When the rain began to fall, fast and heavy, we were only a third across the construction site: there was no soft drizzle followed by a steady quickening of pace, but a downpour of the kind in the movies, where one moment the sun shines bright, and the next, heavy sprays of water engulf the people on the screen.
But I exaggerate — we had fair warning. A shower had just ended, and it looked like the sky was clearing, but either because it was past sunset time and we couldn’t tell the regular dark from the grey-purple clouds, or because our craving for potato chips at the corner shop was too high, we set out for a walk.
G. looked up at the sky. ‘Should we have brought an umbrella?’
Cathy Earnshaw possessed me. ‘No, let’s just go, we’ll be back before it rains.’ Or even if it did, what were a few drops here and there? I glanced at the dark clouds over the building, fascinated by the thick edges, wondering what they must look like gathering over the sea. The evening had a grey hue that the lights didn’t help.
Changing from our usual route, we took a detour across a plot which was probably a coconut grove once. A fellow trespasser looked askance at us as he crossed us on his path in the opposite direction. Then the rain hit without warning. Some men grappled with the big wheel of a JCB stuck at an odd angle in the middle of the plot. A few of them abandoned the effort as the rain picked up, making a beeline for the boundary: what kind of shelter awaited them there was not clear. We ran for the road ahead; the security guard’s cabin, brightly lit, was locked, ruling out the possibility of any relief.
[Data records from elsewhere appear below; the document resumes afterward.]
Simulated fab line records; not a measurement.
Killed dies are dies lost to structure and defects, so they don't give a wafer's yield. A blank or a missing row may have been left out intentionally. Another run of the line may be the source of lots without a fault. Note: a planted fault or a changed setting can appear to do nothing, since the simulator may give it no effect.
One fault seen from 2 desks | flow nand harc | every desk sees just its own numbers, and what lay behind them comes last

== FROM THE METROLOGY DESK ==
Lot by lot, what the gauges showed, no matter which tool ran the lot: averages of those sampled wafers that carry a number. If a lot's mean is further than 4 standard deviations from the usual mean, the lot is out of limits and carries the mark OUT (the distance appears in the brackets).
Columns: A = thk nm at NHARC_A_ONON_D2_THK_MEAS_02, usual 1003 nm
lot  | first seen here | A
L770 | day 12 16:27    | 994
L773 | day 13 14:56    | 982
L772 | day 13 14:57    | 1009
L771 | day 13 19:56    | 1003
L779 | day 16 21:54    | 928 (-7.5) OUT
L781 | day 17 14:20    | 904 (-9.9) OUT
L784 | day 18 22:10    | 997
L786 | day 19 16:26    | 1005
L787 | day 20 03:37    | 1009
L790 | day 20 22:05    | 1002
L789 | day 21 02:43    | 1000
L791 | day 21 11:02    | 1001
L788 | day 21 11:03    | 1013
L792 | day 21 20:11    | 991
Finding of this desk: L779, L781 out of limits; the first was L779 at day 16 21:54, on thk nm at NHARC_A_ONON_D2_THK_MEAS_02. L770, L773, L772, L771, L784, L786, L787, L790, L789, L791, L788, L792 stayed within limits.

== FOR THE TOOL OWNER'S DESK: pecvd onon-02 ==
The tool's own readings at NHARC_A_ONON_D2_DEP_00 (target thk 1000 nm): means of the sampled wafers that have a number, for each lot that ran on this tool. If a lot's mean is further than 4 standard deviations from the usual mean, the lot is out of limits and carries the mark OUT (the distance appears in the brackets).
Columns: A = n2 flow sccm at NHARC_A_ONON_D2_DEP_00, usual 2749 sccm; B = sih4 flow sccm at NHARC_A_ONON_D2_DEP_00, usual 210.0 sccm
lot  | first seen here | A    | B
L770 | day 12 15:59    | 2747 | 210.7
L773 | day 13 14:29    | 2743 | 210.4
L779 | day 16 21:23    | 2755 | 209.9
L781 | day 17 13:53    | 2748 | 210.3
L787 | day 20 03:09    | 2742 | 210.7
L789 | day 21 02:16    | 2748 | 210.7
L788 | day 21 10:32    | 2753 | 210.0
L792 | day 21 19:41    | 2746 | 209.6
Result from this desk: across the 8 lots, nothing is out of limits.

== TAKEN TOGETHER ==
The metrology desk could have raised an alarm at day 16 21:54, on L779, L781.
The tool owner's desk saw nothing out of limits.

Reaching the road, we weighed our options very quickly. The supermarket with its dull aisles on the left or the inviting cauldron of potato chips on the right? Both were a few hundred metres away, not for this weather. We chose the tea shop across the road and joined the motorists who stood under its dripping eaves.
‘Shall we have bajji?’ asked G. We squeezed into the shop, sitting down on stools packed into the tight space between one of the counters and small tables whose surfaces were stained with the rings left behind by tea glasses. Like speakers on a stage, everyone looked in the same direction — eyes trained on the lights at the construction site, which provided a good indication of the strength of the rain, should the other senses prove insufficient. The wind whipped the showers into the distance.
We were among the few customers who bought food. The most common purchases were tea and cigarettes, which were lit with a lighter suspended by a thread on a pillar. In the front, the cook braved the wind and the rain bravely over a sizzling cauldron from which hot bajji emerged, until the yellow plastic sheet gathering the water overhead gave way: the frying operations were halted and one of the staff took the last batch of bajji away. He and the cook lifted the heavy plastic sheet, trying to drain the rain water into the night. No good. Loath to waste time, the cook started chopping plantains.
I was happy that I had left my phone at home. I had nothing to do but watch people and daydream, like in the old days. There was no room for boredom or anxiety. It helped that we were not in a hurry to get anywhere. Now, if we were Rusty and Daljit, running away from school to get to Jamnagar, it would be a different story. This happily not being the case, we could afford to soak in the rain and the atmosphere. The counter behind me was lined with glass jars that held slices of cake and varieties of bakery biscuits. Three samosas lay forlorn on a tray, losing to the hot, bright bajji and vadai, served with watery but delicious coconut and tomato chutney (in this economy!). The Malayalam conversations of the staff brought back pleasant memories of our holidays in Kerala (which, on all three occasions, have been timed to coincide with the monsoons). There was no traffic, no blaring horns, just a quiet country road that was slowly being adopted by the city, and the sound of rain interspersed with human voices. All of us mostly minded our own business and were outwardly at peace.
As the rain slowed to a drizzle, we paid “Jyothibasu” and set off homewards, giving up our plan to buy chips. But we were satiated with plantain bajji and chilli bajji and an extremely sweet cup of raagi malt (which I am finding out is a staple in tea shops here), and our little throwback to Kerala in the rain. We plan to return to this tea shop occasionally, but it may never be the same in dry weather.